Part VI: The Technical Practices of Integrating Information Security, Change Management, and Compliance

The DevOps goal is to make security a part of everyone's job. We'll look for opportunities to augment our controls with audit-able automation. This automation will minimize the need for separation of duties and change approvals that unnecessarily impede the value chain. Once automated and baked into everyone's daily work the controls are less variable, more audit-able, and significantly stronger than the manual controls they replace. Some critical controls will remain manual.

We do this by:

Making security a part of everyone’s job
Integrating preventative controls into our shared source code repository
Integrating security with our deployment pipeline
Integrating security with our telemetry to better enable detection and recovery
Protecting our deployment pipeline
Integrating our deployment activities with our change approval processes
Reducing reliance on separation of duty

Information security as everyone's job every day

Integrate security:

Into development iteration demos - this means they are their own stories or are acceptance criteria of all relevant stories
Into defect tracking and post mortem's - security defects should be tracked with all other defects and security incidents and security implications of any incident are subject to post mortem reviews

We must concern ourselves not only with application and data center security but with end to end value chain security.

Like all of our code be it application, infrastructure, operations etc. security capabilities reside in our shared code repository standards making them easy to find, understand and use. We may include items such as:

Code libraries and their recommended configurations (e.g., 2FA [two-factor authentication library], bcrypt password hashing, logging)
Secret management (e.g., connection settings, encryption keys) using tools such as Vault, sneaker, Keywhiz, credstash, Trousseau, Red October, etc.
OS packages and builds (e.g., NTP for time syncing, secure versions of OpenSSL with correct configurations, OSSEC or Tripwire for file integrity monitoring, syslog configuration to ensure logging of critical security into our centralized ELK stack)
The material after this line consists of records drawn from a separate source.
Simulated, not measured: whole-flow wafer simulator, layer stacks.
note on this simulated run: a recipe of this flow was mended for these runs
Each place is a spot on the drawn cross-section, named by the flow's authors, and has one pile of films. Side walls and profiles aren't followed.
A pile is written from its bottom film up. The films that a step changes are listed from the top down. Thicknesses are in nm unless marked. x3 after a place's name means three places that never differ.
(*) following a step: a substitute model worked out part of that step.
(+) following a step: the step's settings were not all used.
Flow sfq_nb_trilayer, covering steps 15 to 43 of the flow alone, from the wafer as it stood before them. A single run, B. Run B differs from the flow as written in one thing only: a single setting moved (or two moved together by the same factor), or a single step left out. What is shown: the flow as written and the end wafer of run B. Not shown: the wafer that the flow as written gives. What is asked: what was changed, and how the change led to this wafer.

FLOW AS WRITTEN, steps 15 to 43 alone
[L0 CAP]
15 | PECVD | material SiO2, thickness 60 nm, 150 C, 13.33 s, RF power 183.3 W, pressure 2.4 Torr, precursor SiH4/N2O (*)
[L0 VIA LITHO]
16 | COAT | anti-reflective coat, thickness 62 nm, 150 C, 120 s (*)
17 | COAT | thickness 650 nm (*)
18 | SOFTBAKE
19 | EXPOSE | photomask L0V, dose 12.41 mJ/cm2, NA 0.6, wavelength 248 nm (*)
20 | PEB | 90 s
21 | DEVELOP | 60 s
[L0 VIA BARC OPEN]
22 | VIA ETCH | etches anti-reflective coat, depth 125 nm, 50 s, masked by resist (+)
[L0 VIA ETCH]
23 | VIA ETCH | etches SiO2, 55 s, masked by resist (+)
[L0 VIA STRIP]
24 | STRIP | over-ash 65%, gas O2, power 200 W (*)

Next we'll integrate security into our development pipelines by including as many automated security tests as we can to run with all our other automated tests.

Tools such as Gauntlt have been designed to integrate into the deployment pipelines, which run automated security tests on our applications, our application dependencies, our environment, etc. Remarkably, Gauntlt even puts all its security tests in Gherkin syntax test scripts, which is widely used by developers for unit and functional testing. Doing this puts security testing in a framework they are likely already familiar with. This also allows security tests to easily run in a deployment pipeline on every committed change, such as static code analysis, checking for vulnerable dependencies, or dynamic testing.

Ensure security of the application

Developers, often focussed on happy path tests of correctness, will need security training to ensure use of sad or bad path automated tests and tools such as:

Static analysis tools - Brakeman and Code Climate
Dynamic analysis - Focusses on run time behavior. Tools include: Arachni, OWASP Zap, Nmap and metasploit
Dependency scanning - for malicious or vulnerable binaries
Source code integrity and signing - all developers are identified and use a security key e.g. PGP, all packages generated by continuous integration should be signed and inventoried for audit-ability.

Ensure the security of our environments

In this step, we should do whatever is required to help ensure that the environments are in a hardened, risk-reduced state. Although we may have created known, good configurations already, we must put in monitoring controls to ensure that all production instances match these known good states.

We do this by generating automated tests to ensure that all appropriate settings have been correctly applied for configuration hardening, database security settings, key lengths, and so forth. Furthermore, we will use tests to scan our environments for known vulnerabilities.

Another category of security verification is understanding actual environments (i.e., “as they actually are”). Examples of tools for this include Nmap to ensure that only expected ports are open and Metasploit to ensure that we’ve adequately hardened our environments against known vulnerabilities, such as scanning with SQL injection attacks. The output of these tools should be put into our artifact repository and compared with the previous version as part of our functional testing process. Doing this will help us detect any undesirable changes as soon as they occur.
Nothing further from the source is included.